Down by the banks...

There are a lot of dead and dying towns in southern Illinois, but one industry is thriving. Lawn Ornaments. Who says ornamentation is only a Maine thing? It’s a hick thing. We have yet to pass through a boonie that doesn’t have brake-stomping yard art. When shadowman first appeared in Maine a few years back, we naturally assumed it was a local invention. Hah. The volume and variety of shadow figures increases from eastern New York to the Big Muddy. Shadow conestogas with cowboys and campfires, shadow children playing, shadow sweethearts, shadow animal families, shadow you-named-it, are down every back road. And there are local varieties of painted signboard figures, too. The mushroom ladies in So. Ill. look more like polyp ladies, you might like to know. And Joe D was right, one of the decorative motifs of the Southern uplands is the stuffed sofa on the front porch, but he was wrong about the distribution. We found soggy sofas on the porches of mud-chinked log cabins right there in Rosie Claire.

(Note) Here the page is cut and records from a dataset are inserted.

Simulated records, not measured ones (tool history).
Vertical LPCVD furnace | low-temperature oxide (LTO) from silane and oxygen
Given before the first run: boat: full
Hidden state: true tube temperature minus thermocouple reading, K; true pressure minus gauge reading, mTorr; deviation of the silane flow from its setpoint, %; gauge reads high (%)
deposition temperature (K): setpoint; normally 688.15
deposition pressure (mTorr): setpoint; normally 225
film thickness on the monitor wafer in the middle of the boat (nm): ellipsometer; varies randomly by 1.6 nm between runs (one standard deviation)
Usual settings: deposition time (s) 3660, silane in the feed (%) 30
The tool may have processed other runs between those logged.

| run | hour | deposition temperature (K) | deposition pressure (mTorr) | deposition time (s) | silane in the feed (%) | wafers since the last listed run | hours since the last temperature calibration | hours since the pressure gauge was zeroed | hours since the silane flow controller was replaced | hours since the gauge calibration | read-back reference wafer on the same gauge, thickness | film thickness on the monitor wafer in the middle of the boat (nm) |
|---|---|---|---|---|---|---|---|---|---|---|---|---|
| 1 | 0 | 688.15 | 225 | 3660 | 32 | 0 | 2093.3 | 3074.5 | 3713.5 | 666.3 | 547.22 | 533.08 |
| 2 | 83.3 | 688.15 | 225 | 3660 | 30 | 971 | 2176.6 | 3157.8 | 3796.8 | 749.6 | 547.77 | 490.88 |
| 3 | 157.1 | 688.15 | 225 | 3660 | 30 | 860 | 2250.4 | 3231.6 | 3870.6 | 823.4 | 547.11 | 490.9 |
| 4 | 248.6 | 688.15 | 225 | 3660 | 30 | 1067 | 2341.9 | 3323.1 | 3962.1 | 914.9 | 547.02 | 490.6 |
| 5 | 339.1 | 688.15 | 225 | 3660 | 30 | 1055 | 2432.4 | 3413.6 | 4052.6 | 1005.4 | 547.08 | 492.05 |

So we kept sliding along the lower O until Cairo hove over the horizon. Cairo is the capital of down and out, at the bitter end of down state (the biggest industry downstate in Ill. is “corrections”). Rural rundown in the Midwest has a deadly expansiveness. Long views of brokedown and boarded up instead of the familiar clustered milltown jumble of junk.

Cairo Bridge

But we found the confluence, what we figured was the low down on the Bottom. We’d expected two vast waters roiling together, but the prospect was less grand, just ordinary-river-sized sheets of gray joining under grayness. I went down to the junction and spat in the stream. Peggy recorded the ritual. In the park at the confluence we saw our first bald cypress trees, very exotic for us Northrons.


Metropolis
We ate lunch (black waitress, white management, the usual pattern in Ill.) at the restaurant between the bridges to Missouri and Kentucky, then headed upstream on the east bank. Cranked up the FM to a local sta. (90.9 out of Cape Giradeau), and swung with Dixieland up the musical trail. By then it was raining steady, and we were dreaming of motel sheets, hot water, modem connections, bliss. But we had miles to go.

There is a thing about comicbook towns in Illinois. We’d already seen the giant statue of SUPERMAN that rules in Metropolis. When we got to Chester it was Popeye and Oliveoil who are the patron saints. And Chester is a real live town. Two VFW posts. In fact Illinois comes back to life as you head north along the river. Back into the rich farmland, but with the smell of river in the air. A dank and dusky presence lying between the bluffs. It’s remarkable how few vibrant burgs we’ve encountered in the Midwest, beyond the exurb, so the birthplace of Popeye seemed jumping by comparison.

Just north of Chester, on a bluff over the Mississip are the remains of Fort Kaskaskia, looking down on the drowned site of the old French village, started by the black robes in the 1500’s. We did drawings in the rain of the big bend and waters winding away into the mist. Sounds better than the drawings.. water is tough, and rocks, and... Towboats were shoving long trains of barges alongside our road, making slow progress against the stream. Kindred spirits. The pace quickened as we approached East St. Louis, and suddenly we were back in the urban fug, the jam and jumble, the bright lights and the freeway traffic: America.

Peggy's Kaskaskia

Started looking for an inn, but the airfreshened joints advertising beds by the hour didn’t really turn us on, despite the innuendo. We were trying to come to harbor near the Kahokia Mounds, and suddenly the Interstate sped right through them. Holymoly, it was like flying a spaceship though an alien civilization. We hit the exit ramp and kept circling round like a bird with a clipped wing until we lit at a chain motel, where we stumbled in bugeyed. And that moreorless covers what the laptop ate.


Bryce's Kaskaskia
(The trails and tribs of e-publishing on the road included quests for modem sockets, losing entries to laptop glitches, and the other newby nuisances, which we tended to recount in the private attachments we sent out. In this case Bryce lost a couple of day's logging, and had to recapitulate. He was also keeping an illustrated handwritten day journal, but finally gave that up as excessive on the West Coast. Nuf is e-nuf.)